Margaret Atwood: Cat's Eye- Trace the Development of Elaine's Bullyi

Topics: Abuse, Bullying Pages: 7 (2611 words) Published: January 28, 2001
Trace the development of the bullying. How convincing are the situation and Elaine's feelings are portrayed.

-How it changes and increases

We are first introduced to Cordelia and prepared for the future conflict between the two girls when it is mentioned, "The third girl doesn't wave". This lack of warmth towards Elaine is a premonition of what is to come, and is at the same time believable- new girls are often wary of each other, uncertain of what the other will be like. This key moment also reveals certain character aspects in both Cordelia and Elaine that continue through out the bullying period, for example Cordelia's judgmental attitude "her eyes are measuring" or " Cordelia is looking past me to where my parents are…"

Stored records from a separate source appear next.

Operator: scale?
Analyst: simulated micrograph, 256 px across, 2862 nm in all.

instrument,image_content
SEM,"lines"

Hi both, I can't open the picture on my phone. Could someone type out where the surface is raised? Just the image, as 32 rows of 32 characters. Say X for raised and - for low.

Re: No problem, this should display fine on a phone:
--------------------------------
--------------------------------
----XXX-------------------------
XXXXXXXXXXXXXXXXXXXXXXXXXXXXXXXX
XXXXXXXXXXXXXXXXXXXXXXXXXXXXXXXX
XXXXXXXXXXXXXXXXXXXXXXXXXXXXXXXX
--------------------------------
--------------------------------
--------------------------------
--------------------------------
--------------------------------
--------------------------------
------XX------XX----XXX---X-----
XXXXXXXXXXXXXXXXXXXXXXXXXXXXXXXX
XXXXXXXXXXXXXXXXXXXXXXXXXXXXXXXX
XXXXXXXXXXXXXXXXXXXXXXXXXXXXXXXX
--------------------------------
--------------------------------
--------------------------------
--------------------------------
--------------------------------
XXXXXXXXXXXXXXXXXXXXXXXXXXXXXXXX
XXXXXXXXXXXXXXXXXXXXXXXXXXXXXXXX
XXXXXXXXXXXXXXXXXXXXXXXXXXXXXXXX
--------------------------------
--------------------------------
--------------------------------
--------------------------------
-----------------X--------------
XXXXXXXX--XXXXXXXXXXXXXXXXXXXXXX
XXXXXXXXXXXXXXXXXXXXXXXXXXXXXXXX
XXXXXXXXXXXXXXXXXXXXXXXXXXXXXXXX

To me, this first meeting seems too rich on detail, too unbelievable because of the amount of detail that the adult Elaine has remembered. I cannot remember so far back as to what another person's eyes looked like even yesterday, perhaps what they said made a deep impact and I would have remembered it, but surely a conversation between two girls when they were eight years old would not have been remembered in such great accuracy so many years afterwards.

Soon after Cordelia's arrival she begins to intimidate Elaine, albeit unintentionally, by leading Elaine to make judgements and comparisons which she had not made before "It occurs to be for the first time that we are not rich." Showing the early signs of pressure and bullying starting to happen. Much of Cordelia's character is also related to the audience at this point, her grownup behaviour is revealed "She has a smile like a grown-ups", "But children don't shake hands like this", "I feel shy with Cordelia", as is her childish nature, "The soft squishy kind, like peanut butter". These extreme swings are shown later when Cordelia appears to be friends with Elaine, while really harassing her. This again is typical of children- that they pick up on the behaviour of their parents is quite natural, especially in Cordelia's circumstances which are related when Elaine visits her with "I ask Cordelia if she is gifted, but she puts her tongue in the corner of her moth and turns away". The main motive to bully Elaine seems to be the neglect that she has to deal with at home- the older siblings who are 'gifted' and her ordinariness and inability to be more like them. It is noteworthy that the child Elaine does not analyse or interpret this, as the adult reader would, this child-like innocence is natural and convincing.

Cordelia does not single Elaine out immediately, instead she tries to control all her 'playmates' but Carol is too wimpish, and Grace too strong, " "I don't want to," says Grace ", but Elaine, unaccustomed to the games of girls does not believe that she is being wronged, and therefore suffers the brunt of the attack. More and more sentences in the book start with "Cordelia says" and 'Cordelia thinks" showing, very realistically, the way that Cordelia is gaining dominance in Elaine's life subconsciously. This distinctive lack of pronouns continues as she becomes more dominant in the group situations, " "Try and see," says Cordelia. 'Go on down there. I dare you." But we don't. " shows her daring as she become a kind of leader for the group "Cordelia goes right to the railing and leans on it. Gingerly we follow." "Cordelia makes short work of this game" is the end to what the group had pre- Cordelia done together- cut out pictures from the Eaton's catalogues. The dominance continues as Cordelia begins to introduce the topic of women and their bodies, her continual fascination shaping the conversation that would otherwise have been deemed improper, yet Cordelia seems to get away with talking about unseemly things, again the boldness showing.

Cordelia continues to dominate games and becomes bolder in her attempts to control and bully while Elaine still believes this is typical girls' conduct. A part of Cordelia's miserable behaviour is...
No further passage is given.